Ship with up to 600 migrants sinks off Libyan coast
MILAN, Italy — An overcrowded ship carrying up to 600 people trying to flee Libya sank just outside the port of Tripoli, the U.N. refugee agency said Monday, citing witness accounts.
Aid officials were still trying to confirm the fate of those people after the vessel broke apart Friday in the Mediterranean Sea off the coast of Libya, UNHCR spokeswoman Laura Boldrini said.
Witnesses who left the Libyan capital on another boat shortly afterward reported seeing remnants of the sunken ship and the bodies of some passengers floating in the sea, she told The Associated Press.
Other witnesses saw passengers swimming to shore but it was unclear how many survived, according to the International Organization for Migration.
Its staff on the tiny Italian island of Lampedusa interviewed a Somali woman who said she lost her four-month-old baby in the sinking. The woman swam to shore and managed to board another boat heading to Italy, the IOM said in a statement Monday.
A Libyan government spokesman in Tripoli had no comment Monday evening when asked for information about the sunken refugee ship.
Arizona appeals immigration law to Supreme Court
PHOENIX — Arizona Gov. Jan Brewer announced Monday she will ask the U.S. Supreme Court to overturn a ruling that put the most controversial parts of the state’s immigration enforcement law on hold.
Parts of the law blocked from taking effect include a provision requiring police to question people’s immigration status while enforcing other laws if there is a reasonable suspicion they’re in the country illegally.

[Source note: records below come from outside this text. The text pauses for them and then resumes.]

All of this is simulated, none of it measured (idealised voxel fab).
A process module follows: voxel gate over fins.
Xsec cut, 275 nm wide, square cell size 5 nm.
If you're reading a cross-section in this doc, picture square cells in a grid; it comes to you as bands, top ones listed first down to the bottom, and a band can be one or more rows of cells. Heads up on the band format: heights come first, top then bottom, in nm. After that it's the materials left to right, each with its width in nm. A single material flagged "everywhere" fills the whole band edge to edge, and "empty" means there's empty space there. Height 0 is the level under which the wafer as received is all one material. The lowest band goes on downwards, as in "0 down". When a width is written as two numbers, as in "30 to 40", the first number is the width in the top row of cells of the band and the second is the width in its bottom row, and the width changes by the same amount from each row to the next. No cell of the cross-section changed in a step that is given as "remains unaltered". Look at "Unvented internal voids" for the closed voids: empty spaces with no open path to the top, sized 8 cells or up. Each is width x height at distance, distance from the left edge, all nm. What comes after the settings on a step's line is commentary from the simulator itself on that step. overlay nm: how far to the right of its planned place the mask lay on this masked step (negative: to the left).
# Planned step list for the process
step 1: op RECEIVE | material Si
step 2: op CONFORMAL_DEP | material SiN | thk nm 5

Other provisions that are on hold include: requiring all immigrants to obtain or carry immigration registration papers; making it a state criminal offence for an illegal immigrant to seek work or hold a job; and allowing police to arrest suspected illegal immigrants without a warrant.
The planned appeal to the high court comes after Brewer lost an initial appeal April 11, when a three-judge panel of the 9th Circuit Court of Appeals refused to reverse a lower court’s order that prevented key parts of the law from being enforced.
Attorney General Tom Horne said going directly to the Supreme Court and skipping a possible second appeal to the 9th Circuit will save time in resolving the case, while Brewer said she is confident “Arizona will prevail in its fight to protect its citizens.”
The state must file the appeal by a July 11 deadline, the officials said. The Supreme Court has discretion on whether to hear the appeal on the lower court’s order.
“It seems like this is a big enough national issue that it will ultimately be determined by the United States Supreme Court,” Horne said.
EU imposes sanctions on Syrian officials
BRUSSELS, Belgium — The European Union imposed an arms embargo Monday on Syria, where the government is conducting a violent and sometimes lethal crackdown on pro-democracy protesters.
The EU is banning the shipment to Libya of “arms and equipment that could be used for internal repression,” an EU statement said late Monday.
The EU also is prohibiting 13 Syrian “officials and associates of the Syrian regime” from travelling anywhere in the 27-nation union, and is freezing their assets, the statement said. The 13 have been identified as being responsible for the violent repression against the civilian population, it said.
An EU official said late last week that Syrian President Bashar Assad would not be among those sanctioned.
Mass graves found at Abidjan soccer field
DAKAR, Senega — UN investigators in Ivory Coast have determined there were at least 68 bodies spread out across 10 burial mounds in a mass grave recently discovered on a soccer field in Abidjan, the country’s commercial capital.
Guillaume Ngefa, the deputy director of the human rights division of the UN mission in Ivory Coast, said the victims were likely killed by pro-Laurent Gbagbo militias on April 12, the day after the strongman was arrested.
Ngefa said investigators visited the site Friday and photographed the 10 plots. They interviewed witnesses who described the killings as well as family members who identified the dead.
Ngefa said the investigators spoke to two residents of the Yopougon neighborhood where the incident occurred who were conscripted by the militiamen and forced to bury the dead.
The killings occurred on April 12, the day after Gbagbo was arrested by the army fighting to install the nation’s democratically elected leader, Alassane Ouattara.
Yopougon, where the soccer field is located, is believed to be where Gbagbo’s militias took cover after their leader’s fall.
Ngefa said the largest grave is believed to hold 31 bodies; another has at least 21.